Softball: Smirnoff, Causation and the Psychic Wounds of Youth
Dear People,
My team rallied from a demoralizing 5-0 5th-inning deficit to gingerly trounce Tony Mac's, 8-6, and while we'll never know definitively, I believe the tide turned on Mary's mid-game decision to serve up an alluring vat's worth of fresh Bloody Marys (no relation). Indeed, my contingent stuck mostly to the thirst-slaking purity of water itself, whereas Tony and the Maryster appeared to encourage their own peeps in a more festive approach to the aerobic task at hand. Now admittedly, I'm not a connoisseur of the harder libations, yet the one sip I did take left me fairly convinced that most of Tony's power hitters were soon guzzling a somewhat intriguing blend of tomato juice, cayenne pepper and flash-pasteurized paint thinner. Yeah, I think I get how Alan Brill soon shut down their hitting and we eked out the win.

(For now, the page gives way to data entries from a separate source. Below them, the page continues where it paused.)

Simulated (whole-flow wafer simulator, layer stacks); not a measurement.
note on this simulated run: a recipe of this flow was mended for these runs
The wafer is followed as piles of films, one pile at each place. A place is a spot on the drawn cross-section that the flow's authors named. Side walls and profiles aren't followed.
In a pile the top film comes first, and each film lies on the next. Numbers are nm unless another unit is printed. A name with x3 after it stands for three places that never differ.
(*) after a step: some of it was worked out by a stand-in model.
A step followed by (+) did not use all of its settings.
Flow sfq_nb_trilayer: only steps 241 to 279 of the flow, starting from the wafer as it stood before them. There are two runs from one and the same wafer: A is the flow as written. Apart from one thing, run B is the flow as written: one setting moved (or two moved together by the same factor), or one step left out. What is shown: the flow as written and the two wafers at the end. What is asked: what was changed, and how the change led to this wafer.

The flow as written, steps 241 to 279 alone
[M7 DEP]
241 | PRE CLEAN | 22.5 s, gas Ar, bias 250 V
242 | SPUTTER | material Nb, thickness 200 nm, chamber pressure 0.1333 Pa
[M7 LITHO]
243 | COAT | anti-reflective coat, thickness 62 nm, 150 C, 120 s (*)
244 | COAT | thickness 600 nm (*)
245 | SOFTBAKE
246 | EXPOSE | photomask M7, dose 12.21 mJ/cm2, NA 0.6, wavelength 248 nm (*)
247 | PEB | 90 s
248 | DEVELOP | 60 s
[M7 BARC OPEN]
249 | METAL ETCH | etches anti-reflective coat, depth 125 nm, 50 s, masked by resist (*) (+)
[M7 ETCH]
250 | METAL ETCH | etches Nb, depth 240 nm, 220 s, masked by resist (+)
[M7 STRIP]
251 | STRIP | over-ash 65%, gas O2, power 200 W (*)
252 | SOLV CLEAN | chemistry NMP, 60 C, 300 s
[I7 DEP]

I suppose that in certain respects, one could trace our triumph to that magical Norwegian day in the summer of '68. As you'll recall (though I don't see how), my mom was driving our VW van and I was in the back with my three siblings as we winded ourselves from Oslo to the Swedish border on a long, mountainous and increasingly curvy road. We had just eaten a satisfying brunch of succulent Nordic omelets, but unfortunately I was only eight and still a total moron, and thus even as I grew increasingly more queasy from our sinuous ascension into the deep Scandinavian bush, I did not ask ma to pull over. Instead, and without warning, I threw up in the car, and within 6.5 seconds, every other person in that vehicle began to spontaneously hurl. For me, my family, and perhaps even the Norwegian people, this was a really unpleasant experience.
The point is that I was so emotionally scarred by this incident that I haven't retched again in 44 years (no joke!), which is to say that I retain a curiously innocent aversion to alcoholic imbibement. Indeed, it's my vomiphobia that capped my exploration of Mary's tantalizing industrial elixir at just one audacious sip, and this was what clearly assured the foundational sobriety for my go-ahead RBI single in the top of the 7th! Of course, I'm not suggesting that the sadistic Oslovian egg chef who tried to wipe out my family over four decades ago is an ironic proximate cause of my side's magnificent rally and triumph, yet I think we all know that if the butterfly effect means anything, that's exactly what it means. And therefore there will be a game at Codornices this Sunday at 11, IF I get enough commits by this Friday morning
Raymond
3/9/12
Softball: Spring Forward
Dear People,
There will be a game at Codornices this Sunday at 11, and as of now there are still five slots left. Yep, five slots!
Please remember that this weekend is the end of daylight savings (or perhaps the beginning; my little brain gets muddled by these concepts), and therefore you will need to set your clock ahead one hour before going to sleep tomorrow night. If you forget to do that, you could end up arriving an hour late for the game, annoying all your aerobic friends and bringing incalculable shame to your entire extended family.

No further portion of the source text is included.